If you can be somewhat realistic and knowledgeable about your target platforms, you can fairly easily find some common ground and use that as the basis for your structures.
For example, if your target platforms are Windows and Linux running on current x86 hardware, then you know a few things already:
char
is exactly 1 byte per the Standard
- 1 byte is 8 bits
int8_t
and uint8_t
are exactly 8 bits under C++11 (most C++03 compilers provide these anyway)
int16_t
and uint16_t
are exactly 16 bits under C++11
int32_t
and uint32_t
are exactly 32 bits under C++11
int64_t
and uint64_t
are exactly 64 bits under C++11
- C-style ASCII strings are NULL-terminated
char
arrays
- Preprocessor directives are available to take control over packing
Endianness will still be an issue, so you will have to deal with this when converting multi-byte types.

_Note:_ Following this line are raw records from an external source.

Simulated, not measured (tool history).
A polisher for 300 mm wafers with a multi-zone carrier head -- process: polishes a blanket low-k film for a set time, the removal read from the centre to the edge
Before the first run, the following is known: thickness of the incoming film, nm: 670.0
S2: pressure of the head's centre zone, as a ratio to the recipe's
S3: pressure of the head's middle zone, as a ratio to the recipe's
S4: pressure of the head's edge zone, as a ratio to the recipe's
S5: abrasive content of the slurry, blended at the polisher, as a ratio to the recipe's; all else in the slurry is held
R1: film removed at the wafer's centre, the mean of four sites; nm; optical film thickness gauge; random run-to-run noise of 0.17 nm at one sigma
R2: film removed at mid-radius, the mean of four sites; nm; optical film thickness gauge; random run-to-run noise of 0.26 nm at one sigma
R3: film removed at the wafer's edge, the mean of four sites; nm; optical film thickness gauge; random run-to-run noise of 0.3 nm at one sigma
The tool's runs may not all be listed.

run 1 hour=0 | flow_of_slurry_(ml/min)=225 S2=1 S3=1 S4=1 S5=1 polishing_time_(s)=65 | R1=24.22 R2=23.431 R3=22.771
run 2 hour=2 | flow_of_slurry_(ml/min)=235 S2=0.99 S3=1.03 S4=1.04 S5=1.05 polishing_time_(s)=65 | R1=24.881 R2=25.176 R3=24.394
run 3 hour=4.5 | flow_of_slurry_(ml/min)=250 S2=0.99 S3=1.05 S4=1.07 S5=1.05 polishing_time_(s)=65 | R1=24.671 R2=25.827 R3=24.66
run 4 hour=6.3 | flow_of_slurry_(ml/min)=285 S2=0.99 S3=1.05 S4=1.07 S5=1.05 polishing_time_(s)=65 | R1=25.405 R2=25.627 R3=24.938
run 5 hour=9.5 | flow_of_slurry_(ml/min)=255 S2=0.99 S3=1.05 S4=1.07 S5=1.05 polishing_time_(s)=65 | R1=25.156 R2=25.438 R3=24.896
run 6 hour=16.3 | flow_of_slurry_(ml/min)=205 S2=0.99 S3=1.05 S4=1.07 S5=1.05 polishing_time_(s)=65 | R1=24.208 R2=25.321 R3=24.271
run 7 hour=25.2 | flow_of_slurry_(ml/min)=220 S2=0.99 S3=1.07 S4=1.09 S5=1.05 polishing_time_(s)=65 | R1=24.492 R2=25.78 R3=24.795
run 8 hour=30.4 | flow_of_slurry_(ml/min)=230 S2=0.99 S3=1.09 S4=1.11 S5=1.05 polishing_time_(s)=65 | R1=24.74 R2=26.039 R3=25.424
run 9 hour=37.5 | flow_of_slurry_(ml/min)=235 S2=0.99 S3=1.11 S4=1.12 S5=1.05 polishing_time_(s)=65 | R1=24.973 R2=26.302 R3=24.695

Trying to devise a structure which will be guaranteed by the Standard to have the same binary representation on the wire on all exotic platforms is impossible. You can get close by using only char
s, but even then there is no guarantee because you don't know how many bits are in a byte.
You could try to use bitfields to represent your data, but you still don't know how many bits are in a byte so you can't be certian how much padding will be added at the end.
Portability serves a purpose: portable code is easier to maintain and extend than platform-specific code. Pursuing portability for portability's sake is an academic goal that has no place in professional programming. Pursuing portability for maintainability's sake on the other hand is a laudable goal, but it's also a balancing act. If you come up with a completely portable solution that is works on all possible platforms, but you will only run on two of those platforms and your code is impossible to maintain, then what is the point?